# **Dimensions of a Single Perceptron Unit:**

Think of a **perceptron** as a tiny decision-maker. It takes in several pieces of information, weighs their importance, and makes a single yes/no (or +1/-1) decision.


### **1. Input ($x$)**

* The data we feed into the perceptron. For example, if we're predicting house prices, inputs could be: `[size_in_sqft, number_of_bedrooms, age_of_house]`.

*   **Dimension:** $(n, 1)$ or often just said to be $n$.
    *   $n$ is the **`number of features`** in our input.
    
    *   In our example, $n = 3$. So our input is a **`vector`** (a list of numbers) with 3 elements.
    
    *   **Example:** $x = [x₁, x₂, x₃]^T$ (a column with 3 rows).

**Input is an $n$-dimensional vector.**

#### **2. Weight ($w$):**
* Each input feature has a corresponding **`weight`**. The weight determines how important that feature is for the decision. A higher absolute weight means the feature is more influential.

*   **Dimension:** $(n, 1)$ or $n$ — **exactly the same as the input**.
    * We need one weight per input feature. So if you have 3 input features, you need 3 weights.
    
    * **Example:** $w = [w₁, w₂, w₃]^T$ (a column with 3 rows).

* During calculation, the perceptron computes the **dot product**: $w₁*x₁ + w₂*x₂ + w₃*x₃$. For this to work, $w$ and $x$ must have the same number of elements.

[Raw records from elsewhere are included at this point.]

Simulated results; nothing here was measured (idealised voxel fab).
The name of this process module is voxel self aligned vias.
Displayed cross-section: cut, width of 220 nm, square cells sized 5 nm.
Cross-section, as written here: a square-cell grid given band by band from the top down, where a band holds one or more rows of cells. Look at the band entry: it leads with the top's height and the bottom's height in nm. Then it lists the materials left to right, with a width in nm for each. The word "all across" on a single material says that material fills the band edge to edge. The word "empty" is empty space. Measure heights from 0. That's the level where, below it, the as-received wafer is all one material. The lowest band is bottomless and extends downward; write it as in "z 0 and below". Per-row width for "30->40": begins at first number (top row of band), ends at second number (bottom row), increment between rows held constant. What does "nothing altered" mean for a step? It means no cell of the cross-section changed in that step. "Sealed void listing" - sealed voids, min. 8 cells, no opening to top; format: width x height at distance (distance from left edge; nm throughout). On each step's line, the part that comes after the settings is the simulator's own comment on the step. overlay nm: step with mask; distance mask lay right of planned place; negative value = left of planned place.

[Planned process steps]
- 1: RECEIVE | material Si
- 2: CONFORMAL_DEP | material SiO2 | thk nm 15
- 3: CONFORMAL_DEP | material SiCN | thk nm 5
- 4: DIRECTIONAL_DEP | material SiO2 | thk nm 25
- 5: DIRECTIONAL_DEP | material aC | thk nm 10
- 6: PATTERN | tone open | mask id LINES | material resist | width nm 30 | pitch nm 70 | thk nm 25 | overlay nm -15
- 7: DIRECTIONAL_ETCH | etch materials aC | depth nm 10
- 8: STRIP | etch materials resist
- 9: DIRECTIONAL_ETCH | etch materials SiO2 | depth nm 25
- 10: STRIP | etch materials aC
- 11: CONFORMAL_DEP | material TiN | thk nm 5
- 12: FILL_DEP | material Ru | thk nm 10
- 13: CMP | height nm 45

**Weight is an $n$-dimensional vector. One weight per input.**

#### **Bias ($b$):**
* An extra, tunable parameter that acts like a **`threshold`**. It allows the perceptron to shift its decision boundary away from the origin $(0,0,...)$. Think of it as the perceptron's built-in `"preference"` before seeing any input.

* **Dimension:** $(1, )$ or **a single number (a scalar)**.
    * There is only **`one bias`** per perceptron, regardless of how many inputs there are.

* **Key Operation:** The bias is simply added to the dot product: $w·x + b$.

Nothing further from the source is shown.